Working alongside female prisoners, they produced the play Scheherazade’s diary, and Daccache created a second documentary depicting daily life in prison and women’s place in Lebanese society.

This followed her successful documentary “12 Angry Lebanese“, concentrating on male prisoners.

“Nobody understood what I wanted to do… I think they thought I’d give up trying to get permission, and in the end, they were the ones who gave in,” Dannache said, commenting on the difficulties of gaining access to the prison.

She focused on issues such as rape, forced marriage, drugs, adultery, and murder. Her documentary looked at those things never spoken about by those who have experienced them.

Daccache later continued her initiative in Iraq.

7. Meherzia Labidi
Labidi is an Ennahdha MP and the first woman to hold the position of deputy speaker of parliament in Tunisia.  She has become known for running parliamentary sessions with a firm hand.

Before the revolution, Labidi lived in France and worked as a translator.

“I’m indebted to the revolution, the youth and the martyrs who scarified their lives for me to be able to return to Tunisia, after living in exile for many years,” Labidi said.

Since her return and involvement in political life, Labidi has taken time to speak to the people. Her conclusion is that they have found “a degree of freedom to voice their concerns, as the former regime had denied them the right to express themselves”.

“You cannot imagine the injustices they try to convey to me,” she said.

Last year she helped introduce a clause to protect women’s rights into the new Tunisian constitution and in 2015 lead the government’s committee for women, children and the elderly.

Labadi was one of many Tunisian women, of differing political and ideological backgrounds, who are prominent in the political life of the country.

8. Sara al-Drees

Sara al-Drees is a lauded Kuwaiti novelist and teacher who isn’t afraid to speak her mind.

This year she was issued with an arrest warrant for tweets insulting the prophet Mohammad.

Drees, commented in a tweet saying that she was returning to Kuwait and that she had done nothing wrong.

In 2013, a Kuwaiti appeal court upheld a 20-month prison sentence on Drees for posting political comments on Twitter.

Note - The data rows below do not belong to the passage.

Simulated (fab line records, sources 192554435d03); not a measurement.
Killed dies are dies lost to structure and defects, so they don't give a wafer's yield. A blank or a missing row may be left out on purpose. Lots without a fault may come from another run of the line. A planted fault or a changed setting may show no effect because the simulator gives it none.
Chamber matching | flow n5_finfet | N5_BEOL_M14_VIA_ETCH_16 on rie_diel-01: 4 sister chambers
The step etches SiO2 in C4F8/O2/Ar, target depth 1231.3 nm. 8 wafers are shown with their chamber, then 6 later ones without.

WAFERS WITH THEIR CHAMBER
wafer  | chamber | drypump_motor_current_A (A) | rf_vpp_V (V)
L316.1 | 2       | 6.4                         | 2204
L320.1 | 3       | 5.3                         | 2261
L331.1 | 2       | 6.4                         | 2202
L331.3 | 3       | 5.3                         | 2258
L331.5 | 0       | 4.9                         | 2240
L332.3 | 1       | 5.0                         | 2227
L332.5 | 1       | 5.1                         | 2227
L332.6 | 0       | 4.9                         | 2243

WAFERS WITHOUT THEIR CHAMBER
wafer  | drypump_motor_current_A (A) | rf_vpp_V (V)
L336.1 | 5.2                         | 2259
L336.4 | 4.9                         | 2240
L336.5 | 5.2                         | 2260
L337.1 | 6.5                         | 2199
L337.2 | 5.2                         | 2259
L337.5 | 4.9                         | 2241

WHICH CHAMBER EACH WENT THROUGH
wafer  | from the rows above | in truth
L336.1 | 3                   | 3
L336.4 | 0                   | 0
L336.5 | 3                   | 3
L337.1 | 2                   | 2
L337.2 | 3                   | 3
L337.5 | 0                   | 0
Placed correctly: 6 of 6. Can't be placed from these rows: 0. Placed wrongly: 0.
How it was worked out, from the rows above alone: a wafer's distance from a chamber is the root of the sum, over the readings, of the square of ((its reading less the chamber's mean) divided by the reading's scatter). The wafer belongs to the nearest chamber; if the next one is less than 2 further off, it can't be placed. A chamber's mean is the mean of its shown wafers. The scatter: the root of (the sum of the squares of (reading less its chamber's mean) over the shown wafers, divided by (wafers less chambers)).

She was described as Kuwait’s “first political detainee”.

9. Niloufar Ardalan

Ardalan, the captain of the Iranian national football team, missed the Asian Cup because her husband refused to let travel, which is allowed under Islamic laws enforced in Iran.

Later the same year her husband also refused her to go to the world championships in Guatamala.

Ardalan fought her case court, and the judge allowed her to go to the world championships.